Well, this is rather embarrassing to divulge.
I'm not terribly superstitious. But I do confess resistance to the number nine.
Something of a bummer for someone born on the nineteenth day of the ninth month of the fifty-ninth year of the nineteen hundreds.
And ironic for a man so passionate for baseball--which is so fiercely loyal to the number nine and its square root of three.
But among creatives, I'm not alone in my concern around the number nine.

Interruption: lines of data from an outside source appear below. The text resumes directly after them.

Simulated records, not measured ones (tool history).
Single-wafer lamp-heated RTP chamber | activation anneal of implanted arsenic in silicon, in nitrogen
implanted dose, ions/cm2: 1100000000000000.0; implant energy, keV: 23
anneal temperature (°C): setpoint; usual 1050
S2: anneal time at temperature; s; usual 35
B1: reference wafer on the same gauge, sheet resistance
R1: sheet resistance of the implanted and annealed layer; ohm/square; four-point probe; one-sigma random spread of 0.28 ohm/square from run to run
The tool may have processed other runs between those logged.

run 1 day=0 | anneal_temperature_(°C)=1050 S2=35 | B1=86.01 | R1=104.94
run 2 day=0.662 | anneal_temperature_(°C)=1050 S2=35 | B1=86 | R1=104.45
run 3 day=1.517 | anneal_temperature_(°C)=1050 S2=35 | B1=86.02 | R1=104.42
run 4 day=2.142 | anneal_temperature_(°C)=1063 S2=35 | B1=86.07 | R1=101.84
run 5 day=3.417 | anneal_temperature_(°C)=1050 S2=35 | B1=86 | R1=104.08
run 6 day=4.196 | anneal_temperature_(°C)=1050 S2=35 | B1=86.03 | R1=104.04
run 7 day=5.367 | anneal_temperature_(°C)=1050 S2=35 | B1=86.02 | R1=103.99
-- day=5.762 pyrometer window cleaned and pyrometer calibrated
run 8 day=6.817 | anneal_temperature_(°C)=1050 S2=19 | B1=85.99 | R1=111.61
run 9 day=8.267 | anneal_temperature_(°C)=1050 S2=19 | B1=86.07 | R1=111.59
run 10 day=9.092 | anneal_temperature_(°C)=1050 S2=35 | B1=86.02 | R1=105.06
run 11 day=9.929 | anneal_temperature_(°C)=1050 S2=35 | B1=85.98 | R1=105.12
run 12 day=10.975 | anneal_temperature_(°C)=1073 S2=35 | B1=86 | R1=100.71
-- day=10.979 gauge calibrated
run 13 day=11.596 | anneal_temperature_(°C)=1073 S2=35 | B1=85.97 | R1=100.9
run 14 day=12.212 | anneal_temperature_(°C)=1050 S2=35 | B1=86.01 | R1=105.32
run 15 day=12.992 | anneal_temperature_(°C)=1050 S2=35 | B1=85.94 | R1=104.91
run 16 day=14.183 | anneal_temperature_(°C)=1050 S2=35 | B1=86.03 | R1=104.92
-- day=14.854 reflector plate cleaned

Many renown composers of classical music were, like baseball's Chicago Cubs, allegedly haunted by "The Curse of the Ninth." The belief is that a composer's ninth symphony is destined to be his final composition. Therefore, should he attempt a tenth symphony, he's fated to breathe his last before its completion. Proponents proffer the life and death of Beethoven as prima facie evidence in support of The Curse of the Ninth. Others--Schubert, Dvorak, and Mahler among several--are advanced as corroborating evidence; however, it requires imaginative arithmetic and creative cataloging to justify the inclusion of a number of the composers on the list. The truth is, numerous composers didn't so much as develop a cough when they completed their ninth, tenth, or any number of subsequent works. Among them, Mozart with 59 symphonies and Haydn at 106. Just tempting fate, those two. Really, our superstitions are, for the most part, our attempt to rationalize and romanticize our primordial fears. Compulsions, really. It might prove helpful to call them out for what they are.
But, enough. I've spent all too much time on this little post. You may not believe it, but this is the ninth draft of--uh oh, that's not gonna work. Then again, in hindsight, I think I had a pretty clear idea in mind of how this piece would read before I ever put pen to paper. I'm gonna count that initial version in my head as the first draft.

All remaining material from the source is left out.